Question

How many words can be formed using all the letters of the word TUESDAY such that all the vowels are together?

• A. 720
• B. 120
• C. 360
• D. 1440

Hint:

"Vowels together" formula: $(n - v + 1)! \times v!$, where $n$ is total letters and $v$ is the number of vowels (provided no letters repeat).

Answer 1

The Correct Option is A

Step 1: Understanding the Concept:
When certain items must be "together," we treat them as a single entity or "block." We then arrange this block along with the remaining letters, and finally, we arrange the letters inside the block.

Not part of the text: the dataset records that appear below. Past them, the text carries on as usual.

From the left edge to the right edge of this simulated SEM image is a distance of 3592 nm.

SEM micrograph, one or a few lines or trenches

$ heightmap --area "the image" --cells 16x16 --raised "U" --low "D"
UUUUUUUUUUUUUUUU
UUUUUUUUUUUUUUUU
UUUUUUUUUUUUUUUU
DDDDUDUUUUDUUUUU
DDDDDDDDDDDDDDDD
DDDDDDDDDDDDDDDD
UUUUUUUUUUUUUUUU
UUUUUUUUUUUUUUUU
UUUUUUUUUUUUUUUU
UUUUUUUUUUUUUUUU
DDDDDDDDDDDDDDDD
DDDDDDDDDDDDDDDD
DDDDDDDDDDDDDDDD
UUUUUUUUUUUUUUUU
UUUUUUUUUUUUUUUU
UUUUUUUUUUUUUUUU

Step 2: Key Formula or Approach:
1. Identify Vowels and Consonants.
2. Treat vowels as one unit.
3. Total arrangements = (Arrangement of units) $\times$ (Internal arrangement of vowels).

Step 3: Detailed Explanation:
1. Word: TUESDAY (Total 7 letters). 2. Vowels: U, E, A (3 letters). 3. Consonants: T, S, D, Y (4 letters). 4. Treat (U, E, A) as one unit. Now we have 4 consonants + 1 unit = 5 units to arrange. 5. Arrangement of 5 units = $5! = 120$. 6. Internal arrangement of 3 vowels = $3! = 6$. 7. Total arrangements = $120 \times 6 = 720$.

Step 4: Final Answer:
The total number of words formed is 720.